Not really. I presented here far nicer than I was. I had typecast her immediately, which was the reason I did not explain immediately when she asked.
I let her hang herself, which made my revenge sweeter. The other women there rushed to my rescue and continued their admonishment of her.
I don't buy Prada either. I don't believe in having children while paying off debts. A child is one big debt after another. I am a very holistically minded person and there are a lot of things that are made for children that are cheap that I'd never buy. If I can't afford the best, I rather not have any. If I change my mind, there are more than enough children to adopt.
>>>In case this isn't commone sense to everyone: If you meet someone thats been married a long time and discover they don't have children, either:
a) they don't want children and there's nothing you can do to change that so drop the subject. or
b) they can't have children and its probably a very touchy subject so you should drop it.>>>
Very very true. And I never push the issue, nor do I think badly of people who don't want children. My aunt and uncle decided they did not want kids (well, she decided and he just said "Ok".) Everyone said "Give it time". At the age of 45 she had a miscarriage and was devestated. After 20 odd years of birth control?
Oh well. Their choice. I am supermom. Haha. Working mother of three.
I think she was a liberal. All knowing, all seeing, very "holier than thou"
Yes exactly what I'm talking about...whatever happened to sandlot games that didn't cost anything? I left the city to live in the country because it would be cheaper to raise children here. Even so, it's still money because you have to compensate for the things that a smaller rural community doesn't have.
If only that were true, but you've seen how free some people feel to make holier-than-thou judgments about other people's decisions on whether to be parents or not, right here on this thread.
I was going to ping you, because I wonder where the author is spending her time among people whose first thought is to ask her if she has any children. Doesn't that set off your bs alarm?
I'm trying to think of any situation in which that would be an obvious question. The only one I've seen mentioned in the comments was a baby shower, but how many baby showers does the average person attend?
This article has reminded me that I need to do some Social Skills roleplaying with my offspring, so that they never find themselves with nothing to say besides, "What do you do?" or "Do you have any children?"!
There is only one woman that I think negatively of that doesn't have children. A male friend of ours got married to this woman. She doesn't want to work. She doesn't want to have kids. All she does is shop. She also doesn't want her husband doing anything with his friends after work. Talk about selfish. I can't stand her.
My cousin doesn't have kids, but if she lived near me I would have invited her to my baby showers.
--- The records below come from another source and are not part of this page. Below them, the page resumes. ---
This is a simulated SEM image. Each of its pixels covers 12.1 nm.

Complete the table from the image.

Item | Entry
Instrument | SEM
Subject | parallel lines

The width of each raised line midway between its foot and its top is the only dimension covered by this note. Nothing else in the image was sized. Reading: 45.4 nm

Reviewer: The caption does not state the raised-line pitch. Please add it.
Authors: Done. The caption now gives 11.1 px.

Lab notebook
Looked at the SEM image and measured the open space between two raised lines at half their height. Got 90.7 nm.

Just because someone doesn't have kids doesn't mean everyone they know doesn't have kids.
Arrgh--I could rant on that forever! The amount of effort required to have some semblence of a 50's lifestyle is staggering. And I'm fortuate enough to have the money not to work and to pay little league fees.
A lot of the girls at work know I just got married. They're asking me my age first and then if I'm going to have kids. I happen to believe a healthy woman can have children later in life but here where I am, the ladies crank out the babies really early in life. I thought I'd want to have a lot but even walking around Walmart, I can see how having children can add up unless you take REALLY good care of handmedowns. Worst of all, Walmart doesn't sell cloth diapers and the artifical disposables are expensive.
That's a big problem IMO. If a kid plays sports it's in a league run by adults (although calling them grownups is a strech at times). If they play it's usually in a place built by adults. It seems that much of the imaginative life of kids is being cut out of kids lives by adults that are obsessed by doing "everything" for their kids.
Me, Mom turned me loose in the woods with a BB gun and expected me back for dinner if I wanted to eat.
That's true, but even if everyone you know does have kids, that doesn't mean you're invited to baby showers every week. Especially if you find the whole subject of children upsetting, as the author seems to, you also have the choice of mailing a baby gift, or simply declining an invitation, no further discussion.
I simply can't think of another situation where, "Do you have children?" is an obvious question to ask a stranger. Can you?
For the record...I was single on Long Island. Folks that I know who were married..did everything 'right' are working two jobs to keep a house,etc.etc. Country living is where it's at if you want to save money. It's just gravy if you can get a really good home based business that pays above the prevailing wage. That way, one doesn't have to shop for the family at Walmart :sigh: Enough land one can grow food and keep animals. The costs work out to be the same and it's more satisfying.
Interesting choice of words "anti-abortion" - nice use of standard leftist rhetoric.
Discussing the wide prevalence of abortion in this country on a thread about the wide prevalence of childlessness in this country is hardly a hijack.
If your answer has anything to do with a Judeo-Christian belief system
Why would it have to? Jews and Christians aren't the only people who believe murdering children is wrong.
you are breaking one of the Top Ten (#9 Thou shalt not bear false witness)by your ham-fisted attempt at insulting Linda2003.
What a strange claim.
First, your buddy is the one who insulted me by implying that I was a Nazi.
Second, I presume my supposed insult was to imply that your buddy supports the current regime of legal abortion in this country, but why she would consider that an insult is beyond me.
Oh, and all the bolded mock outrage is very cute.
Bravo.
Those were the good days. Kids lives are being micromanaged to their detriment.